Part of Basic Electrical Circuits

How capacitors store electrical charge, how to make primitive versions, and where to use them in rebuilt circuits.

Why This Matters

When rebuilding electrical infrastructure after collapse, you need more than just wires and batteries. Capacitors—devices that store electrical charge temporarily—appear in virtually every useful electrical circuit, from radio receivers to motor starters to smoothing power supplies. Without capacitors, many technologies simply cannot function.

Unlike batteries, capacitors charge and discharge almost instantly. This makes them essential for filtering noise from power supplies, timing circuits, coupling signals between stages, and delivering short bursts of energy. A community that understands and can fabricate capacitors has access to a far wider range of electrical technology than one that cannot.

Even crude, handmade capacitors made from available materials can serve critical functions. A homemade capacitor can stabilize a charging system, help start a motor, or form part of a radio receiver. The principles are simple and the materials—metal foil, waxed cloth, glass—have been available for centuries.

The Physics of Capacitance

A capacitor consists of two conductive plates separated by an insulating material called a dielectric. When voltage is applied, electrons accumulate on one plate while the opposite plate loses electrons, creating an electric field across the gap. Energy is stored in this field.

The capacitance (measured in farads, F) depends on three factors:

  • Plate area: Larger plates store more charge
  • Plate separation: Closer plates store more charge
  • Dielectric material: Different materials allow more or less field concentration

The relationship is expressed as: C = ε × A / d

Where ε is the permittivity of the dielectric, A is plate area, and d is the separation distance.

Common dielectric materials and their relative permittivity:

MaterialRelative Permittivity
Air/vacuum1.0
Waxed paper2.5–3.5
Glass4–10
Mica5–8
Beeswax2.4
Linseed oil3.4

For primitive construction, the goal is maximum plate area, minimum separation, and the best available dielectric.

Building a Leyden Jar Capacitor

The Leyden jar—invented in the 1740s—was history’s first practical capacitor. You can build one with a glass jar, metal foil, and wire.

Materials needed:

  • Glass jar with non-conductive lid (wood, cork, ceramic)
  • Metal foil (tin, aluminum, or copper hammered thin)
  • Metal rod or wire
  • Beeswax or pitch for sealing

Construction steps:

  1. Cut metal foil to fit both the outside and inside of the jar, leaving 3–4 cm clearance from the top rim
  2. Attach inner foil: coat the inside lower two-thirds with foil, pressing firmly to eliminate air pockets
  3. Attach outer foil: wrap the outside lower two-thirds similarly
  4. Pass a metal rod through the lid so it hangs down and touches the inner foil
  5. Seal the lid with beeswax to prevent moisture ingress

Using the Leyden jar:

  • Charge it by connecting the rod to a voltage source (or rubbing it with static electricity)
  • The outer foil connects to ground
  • Discharge by briefly connecting outer foil to the rod through a resistor

Safety

A charged Leyden jar can deliver a painful or dangerous shock. Discharge through a resistor (100–1000 ohms) before handling. Never short the terminals directly.

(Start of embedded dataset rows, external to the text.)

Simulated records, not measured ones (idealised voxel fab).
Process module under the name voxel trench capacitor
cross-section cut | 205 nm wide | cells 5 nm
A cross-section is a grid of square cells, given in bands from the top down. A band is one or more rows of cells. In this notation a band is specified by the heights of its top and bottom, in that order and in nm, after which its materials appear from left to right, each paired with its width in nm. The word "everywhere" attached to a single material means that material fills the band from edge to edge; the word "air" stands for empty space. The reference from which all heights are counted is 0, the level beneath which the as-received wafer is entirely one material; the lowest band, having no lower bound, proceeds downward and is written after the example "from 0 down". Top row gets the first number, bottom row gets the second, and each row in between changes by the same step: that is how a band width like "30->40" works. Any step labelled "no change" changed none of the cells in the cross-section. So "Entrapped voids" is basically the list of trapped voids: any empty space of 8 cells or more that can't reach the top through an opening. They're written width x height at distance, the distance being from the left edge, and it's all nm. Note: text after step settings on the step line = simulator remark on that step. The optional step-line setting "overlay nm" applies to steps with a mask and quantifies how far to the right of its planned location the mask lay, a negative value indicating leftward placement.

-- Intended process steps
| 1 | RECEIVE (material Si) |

Estimated capacitance: A 500 mL jar achieves roughly 1–2 nanofarads—small by modern standards, but useful for radio work and demonstrations.

Building a Rolled Paper Capacitor

For higher capacitance, the rolled construction multiplies plate area while keeping the device compact.

Materials:

  • Thin metal foil (hammered copper, tin from cans, or salvaged aluminum)
  • Waxed paper or oiled cloth as dielectric
  • Thin wire for terminals
  • Shellac or beeswax for sealing

Construction:

  1. Cut four strips: two metal foil strips (~20 cm × 5 cm) and two dielectric strips (~22 cm × 6 cm)
  2. Stack layers: dielectric / foil-1 / dielectric / foil-2
  3. Offset the foil strips slightly so foil-1 extends left and foil-2 extends right
  4. Roll the stack tightly into a cylinder
  5. Attach wire leads to the exposed edges of each foil layer
  6. Coat the entire roll in melted beeswax or shellac to waterproof it

Increasing capacitance:

  • Double the foil width (doubles capacitance)
  • Use thinner dielectric (increases capacitance but risks breakdown)
  • Use multiple rolls connected in parallel

This construction yields capacitances in the range of 5–50 nanofarads depending on dimensions and dielectric quality.

Glass Plate Capacitors

For more predictable, stable capacitance, flat glass plate capacitors are more reliable than rolled paper.

Construction:

  1. Take two panes of window glass, identical in size
  2. Cut metal foil slightly smaller than the glass
  3. Sandwich: glass / foil / glass / foil / glass
  4. Clamp tightly with non-conductive clamps
  5. Connect leads to the two foil layers

Multiple glass/foil sandwiches stacked and connected in parallel increase total capacitance. This design was used in early radio transmitters and is dimensionally stable over time.

Practical Applications

Power supply filtering: Connect a capacitor across a battery or generator output to absorb voltage spikes and smooth fluctuations. Even a small capacitor (10–100 nF) dramatically improves the stability of sensitive circuits.

Motor starting: Single-phase AC motors need a capacitor to create the phase shift required for starting torque. A capacitor in the range of 10–50 microfarads is typical—achievable with a large rolled design.

Timing circuits: Capacitors charge through resistors at predictable rates. This RC timing behavior enables simple timers, oscillators, and automatic controls.

Radio tuning: Variable capacitors with adjustable plate separation allow tuning a radio receiver to different frequencies. A simple variable capacitor can be made from two sets of interlocking metal plates separated by air.

Testing and Measuring Capacitors

Without commercial test equipment, you can test capacitors with a battery and galvanometer:

  1. Connect the capacitor in series with a galvanometer and battery
  2. On connection, current briefly flows as the capacitor charges—the galvanometer deflects then returns to zero
  3. Disconnect the battery; reconnect leads reversed—current flows again briefly as the cap discharges then recharges in the other direction
  4. A dead (open) capacitor shows no deflection; a shorted capacitor shows sustained current flow

Estimating capacitance: Using a known resistor and timing how long charge/discharge takes gives a rough capacitance estimate. The time constant τ = RC, where R is resistance and C is capacitance. At time τ, the voltage reaches 63% of its final value.

Storage and Maintenance

Homemade capacitors degrade over time. Key maintenance practices:

  • Keep capacitors dry—moisture in the dielectric causes leakage and reduced performance
  • Recoat waxed paper types annually with fresh beeswax
  • Store glass plate types clamped to prevent warping
  • Never exceed the voltage rating—dielectric breakdown is permanent

A well-maintained handmade capacitor can serve for years in low-voltage applications. The construction techniques here represent the state of the art from the 1800s through the early 1900s—more than adequate for rebuilding essential electrical technology.